As I understand it, as he hasn't been there 2 years they can sack him for any or no reason, but I seem to remember there is some redress if it's a health and safety issue?
Sorry. I think there is more to it
Tell him to speak to acas
He can indeed claim unfair dismissal despite not having 2 years service if he was dismissed for taking action about a health and safety issue. He has 3 months less one day from the date of dismissal to contact ACAS for early conciliation with a view to making an employment tribunal claim.
Yes, ACAS was my first suggestion, although initially I thought there probably wasn't much they could do, but somewhere in the back of my mind I thought H&S might be different.
As MrsSquiggler says, if he has been dismissed for taking action over a health & safety issue that is automatically unfair and the 2 year limit does not apply. ACAS will try to help him and the employer settle the dispute. If that fails your friend can take the matter to employment tribunal. But he needs to get moving.

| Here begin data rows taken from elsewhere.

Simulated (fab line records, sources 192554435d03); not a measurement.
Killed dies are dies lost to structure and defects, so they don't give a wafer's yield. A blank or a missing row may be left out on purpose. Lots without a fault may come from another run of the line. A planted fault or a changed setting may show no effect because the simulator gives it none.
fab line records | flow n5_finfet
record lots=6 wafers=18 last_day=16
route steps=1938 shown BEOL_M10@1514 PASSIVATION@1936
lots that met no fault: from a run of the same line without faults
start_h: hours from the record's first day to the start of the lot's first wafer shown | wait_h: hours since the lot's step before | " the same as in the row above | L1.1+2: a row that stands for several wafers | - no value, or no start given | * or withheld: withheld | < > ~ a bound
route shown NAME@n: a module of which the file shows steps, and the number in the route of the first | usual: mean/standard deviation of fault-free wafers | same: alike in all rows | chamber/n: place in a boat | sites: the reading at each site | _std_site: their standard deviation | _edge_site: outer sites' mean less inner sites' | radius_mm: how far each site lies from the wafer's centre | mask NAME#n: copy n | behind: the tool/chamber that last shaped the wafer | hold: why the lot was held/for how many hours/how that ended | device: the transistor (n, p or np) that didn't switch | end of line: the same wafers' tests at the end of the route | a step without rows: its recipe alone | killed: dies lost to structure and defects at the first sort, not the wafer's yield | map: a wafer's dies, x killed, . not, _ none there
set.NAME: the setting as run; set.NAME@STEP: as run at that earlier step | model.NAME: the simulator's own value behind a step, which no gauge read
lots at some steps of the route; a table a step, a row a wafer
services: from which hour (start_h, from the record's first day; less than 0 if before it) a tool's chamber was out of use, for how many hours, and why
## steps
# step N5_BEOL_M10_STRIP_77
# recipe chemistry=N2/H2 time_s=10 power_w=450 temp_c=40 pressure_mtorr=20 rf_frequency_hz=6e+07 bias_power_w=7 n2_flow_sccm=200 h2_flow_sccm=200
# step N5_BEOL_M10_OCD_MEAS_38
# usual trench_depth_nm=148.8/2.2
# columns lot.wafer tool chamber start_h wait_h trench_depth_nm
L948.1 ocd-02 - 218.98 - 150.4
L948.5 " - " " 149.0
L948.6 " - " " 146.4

I think this employee needs to talk through the specific circumstances with ACAS, because it sounds to me like there was more to it than you're aware of.
When they dismissed him, did they give him a specific reason why? Did they put anything in writing? Was it summary dismissal, ie pack your bag and leave?
Before lodging for Tribunal, he needs to be clear about the circumstances, as there will always be two sides to the story, his and the employer's. It doesn't stack up that someone who'd been working fine for 18 months would suddenly get the sack out of the blue, and because their employer asked them to do wiring when they knew he wasn't qualified. Sorry to sound sceptical, it just sounds odd to me.
Another thought.... If the employer perceived there was a potential risk for a public enquiry through various escalations he had tried to make re H&S concerns they could have used this latest episode to force the issue to part company.
Does the employee have any proof, either witnesses or dates and time plus circumstances he can use as evidence, as you can bet your bottom dollar they'll lie through their teeth if they can get away with it.